When I was young I used to think that I would live forever. Today, the realization set in on how foolish that is. Okay, I didn’t really think that I would live forever, but the thought of getting older simply seemed far fetched. Fast forward to today and I realize, while I am not old just yet, I got a taste of my mortality.
About 2 weeks ago I couldn’t catch my breath. No fainting spells or anything that appeared to be severe, but I just couldn’t seem to breath right. Jess urged me to go to the ER as none of the urgent care facilities were open at that time. After a frustrating visit to the ER, I was told to follow up wit my primary care physician. 2 weeks later I am standing in the bathroom mirror shaving a specific portion of my chest to place a 24/7 heart monitor.
Today is not the last day
I don’t think my heart is failing and I don’t think this monitor will find anything significant, but it has made a mental impact on my humanity. Looking back on my life I don’t see any major regrets. Sure I wish some choices were made differently, or perhaps some lessons could have come easier, but as a whole, my life is at a minimum productive.
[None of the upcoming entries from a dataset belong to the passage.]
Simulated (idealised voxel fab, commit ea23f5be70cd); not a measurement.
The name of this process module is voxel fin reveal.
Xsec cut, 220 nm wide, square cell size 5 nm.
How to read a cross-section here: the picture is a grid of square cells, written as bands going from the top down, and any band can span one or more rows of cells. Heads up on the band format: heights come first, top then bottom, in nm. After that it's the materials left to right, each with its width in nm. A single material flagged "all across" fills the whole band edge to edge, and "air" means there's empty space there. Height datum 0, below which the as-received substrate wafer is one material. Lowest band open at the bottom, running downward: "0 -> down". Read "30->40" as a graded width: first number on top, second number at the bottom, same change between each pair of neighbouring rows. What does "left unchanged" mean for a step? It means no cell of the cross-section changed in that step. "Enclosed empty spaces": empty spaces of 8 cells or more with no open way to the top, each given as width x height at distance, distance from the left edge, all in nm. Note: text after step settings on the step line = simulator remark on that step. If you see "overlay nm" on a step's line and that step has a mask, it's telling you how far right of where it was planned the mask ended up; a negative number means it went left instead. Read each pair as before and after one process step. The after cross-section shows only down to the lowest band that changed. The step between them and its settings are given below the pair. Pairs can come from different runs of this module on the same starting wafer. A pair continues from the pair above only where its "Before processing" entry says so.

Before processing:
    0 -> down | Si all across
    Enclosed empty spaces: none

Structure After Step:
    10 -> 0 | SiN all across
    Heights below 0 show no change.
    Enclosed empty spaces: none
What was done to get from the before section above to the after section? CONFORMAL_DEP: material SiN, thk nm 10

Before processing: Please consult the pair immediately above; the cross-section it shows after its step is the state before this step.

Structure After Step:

This realization of my humanity probably won’t change much in my day to day, but I hope my outlook on certain situations will become more appreciative and less frustrating. When my 4-year-old asks a barrage of questions, maybe that is less of an annoyance, and more of a beautiful curiosity of life.
Changes I should make
I am not going to turn this situation into a mid-life crisis sort of thing, but I do think there are some real changes that I need to make. The first is my morning routine. It must be a priority in my life to wake early and seek the replenishment of my soul. Without this, I fear my body will outlast my spirit. Secondly, I need to take a longer breath when something annoys me. Maybe my annoyance is mis-placed and the true value is when I can finally get over myself.